Department / Program:Library Science and Information Science
Discipline:Library Science and Information Science
Degree Granting Institution:University of Illinois at Urbana-Champaign
Subject(s):Library Science
Information Science
Abstract:Computer applications have changed in many aspects the ways by which libraries provide their services. As a result, computer literacy has gradually become an important competency for librarians in many positions. This study investigates the market change regarding the demand for computer literacy for librarians in academic and public libraries from 1974 to 1989. The main focus of the study includes: (1) trace the growth and changes over time in the demand for computer literate librarians in different position types; and (2) identify the basic elements for qualifying librarians of different positions to be functionally computer literate and the changes of such elements over time.

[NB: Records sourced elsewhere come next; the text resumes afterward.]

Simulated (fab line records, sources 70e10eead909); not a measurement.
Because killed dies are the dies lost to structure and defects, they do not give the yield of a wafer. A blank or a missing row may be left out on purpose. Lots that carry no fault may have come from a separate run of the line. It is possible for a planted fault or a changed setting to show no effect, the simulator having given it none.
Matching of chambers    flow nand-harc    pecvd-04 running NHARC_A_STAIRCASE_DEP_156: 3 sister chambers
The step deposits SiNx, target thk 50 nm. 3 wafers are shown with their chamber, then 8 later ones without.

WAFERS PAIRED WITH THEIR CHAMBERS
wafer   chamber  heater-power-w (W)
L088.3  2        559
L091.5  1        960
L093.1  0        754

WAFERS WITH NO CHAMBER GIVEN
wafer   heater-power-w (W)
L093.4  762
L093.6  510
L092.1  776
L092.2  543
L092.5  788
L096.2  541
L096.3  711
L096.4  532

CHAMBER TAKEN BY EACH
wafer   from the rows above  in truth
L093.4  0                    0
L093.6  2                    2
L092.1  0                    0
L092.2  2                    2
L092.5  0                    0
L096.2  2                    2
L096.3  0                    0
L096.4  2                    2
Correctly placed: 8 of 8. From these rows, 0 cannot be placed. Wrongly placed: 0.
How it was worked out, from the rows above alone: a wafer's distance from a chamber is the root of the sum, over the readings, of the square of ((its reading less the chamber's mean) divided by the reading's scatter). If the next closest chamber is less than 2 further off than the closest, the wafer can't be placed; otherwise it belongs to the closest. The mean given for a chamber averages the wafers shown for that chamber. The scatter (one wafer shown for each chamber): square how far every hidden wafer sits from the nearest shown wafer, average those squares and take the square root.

The study collects data from 3,125 job advertisements published in American Libraries in 1974, 1979, 1984, and 1989 for full-time professional librarian positions in academic and public libraries. Among them, 2,091 were from academic libraries, and 1,034 from public libraries. Content analysis is applied to each advertisement to determine whether or not the position demanded computer-related competencies, and if so, what particular competencies were specified. Information on library type, position type, job title, institution name, etc. was also gathered from the advertisements while the data about size of library were collected from the American Library Directory. The data were analyzed and tested against a set of proposed hypotheses.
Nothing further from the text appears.